One reassuring thing, in a sense: many of the customs that I remembered from the Obini, and that I'd assumed long-since discontinued, were alive and well. There were the same sago skirts, the same crops of taro and plantain. The watchtowers too, still towered over their land - ready for any aggressors.



Deeper still we went into the forest, and, tantalizingly, I now knew where the Obini were - because the Korowai recognised that the ochre colour the Obini used on their shields was of a more orange hue, the clay to be found yet further west of here.



But time was now running out. Understandably, the Korowai were more and more reluctant to head further and further into unfamiliar terrain and of course I couldn't put their lives at risk.


One day, we all sat down on the forest floor and, without saying a word, we knew it was over. We would turn back.


But sometimes things work out like that on expeditions: you don't achieve what you want. And you instead come away with something different - maybe even better.

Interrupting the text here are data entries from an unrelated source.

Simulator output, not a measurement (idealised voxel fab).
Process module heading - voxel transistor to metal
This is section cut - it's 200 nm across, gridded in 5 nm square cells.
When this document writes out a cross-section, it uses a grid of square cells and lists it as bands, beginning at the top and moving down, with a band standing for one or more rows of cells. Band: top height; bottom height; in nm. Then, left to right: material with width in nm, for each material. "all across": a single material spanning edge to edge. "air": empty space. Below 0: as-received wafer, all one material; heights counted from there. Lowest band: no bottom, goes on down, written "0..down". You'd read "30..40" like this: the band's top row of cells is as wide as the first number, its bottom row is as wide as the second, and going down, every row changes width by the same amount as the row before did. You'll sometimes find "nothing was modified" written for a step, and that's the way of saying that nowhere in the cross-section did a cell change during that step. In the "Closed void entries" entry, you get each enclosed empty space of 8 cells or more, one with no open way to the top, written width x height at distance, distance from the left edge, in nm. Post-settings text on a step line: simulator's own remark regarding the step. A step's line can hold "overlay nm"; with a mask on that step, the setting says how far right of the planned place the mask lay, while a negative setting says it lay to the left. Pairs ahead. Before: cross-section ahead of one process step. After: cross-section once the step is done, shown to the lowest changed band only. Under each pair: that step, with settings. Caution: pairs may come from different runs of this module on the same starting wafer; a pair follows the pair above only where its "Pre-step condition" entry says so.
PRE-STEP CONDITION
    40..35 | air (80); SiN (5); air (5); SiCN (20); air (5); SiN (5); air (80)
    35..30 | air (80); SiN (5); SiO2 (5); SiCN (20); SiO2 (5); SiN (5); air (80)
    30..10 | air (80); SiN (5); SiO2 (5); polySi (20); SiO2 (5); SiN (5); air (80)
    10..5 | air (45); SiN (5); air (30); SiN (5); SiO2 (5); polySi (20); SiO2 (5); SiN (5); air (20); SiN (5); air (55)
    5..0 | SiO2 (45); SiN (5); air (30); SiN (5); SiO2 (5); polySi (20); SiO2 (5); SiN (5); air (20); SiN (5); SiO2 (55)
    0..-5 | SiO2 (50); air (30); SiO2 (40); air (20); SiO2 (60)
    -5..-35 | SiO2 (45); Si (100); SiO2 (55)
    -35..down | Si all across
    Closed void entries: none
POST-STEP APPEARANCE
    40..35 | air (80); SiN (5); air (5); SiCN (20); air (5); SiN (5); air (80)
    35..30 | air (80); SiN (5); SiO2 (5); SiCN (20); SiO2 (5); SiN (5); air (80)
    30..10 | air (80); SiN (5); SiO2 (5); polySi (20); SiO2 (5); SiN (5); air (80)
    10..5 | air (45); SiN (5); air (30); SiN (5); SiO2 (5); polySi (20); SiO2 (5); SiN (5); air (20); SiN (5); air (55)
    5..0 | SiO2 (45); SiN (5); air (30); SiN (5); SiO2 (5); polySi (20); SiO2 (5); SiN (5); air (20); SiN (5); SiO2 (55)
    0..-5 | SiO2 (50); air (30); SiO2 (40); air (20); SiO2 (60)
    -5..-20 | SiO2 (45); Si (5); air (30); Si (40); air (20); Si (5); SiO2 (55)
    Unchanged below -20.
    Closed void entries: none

There was so much more here than I'd never thought possible. Against all odds, an indigenous people not unlike the Obini had survived through the decades since my last visit - and their forest too had survived. It was astounding. And it was immensely reassuring. Who would have thought, when we hear so much talk of habitat destruction?






One day I hope to go back, and find what happened to the Obini - I owe that to them, as I do to so many indigenous people who helped me on my early expeditions. For now, though, it's a great comfort to know that so much of what I witnessed back then is alive and well today.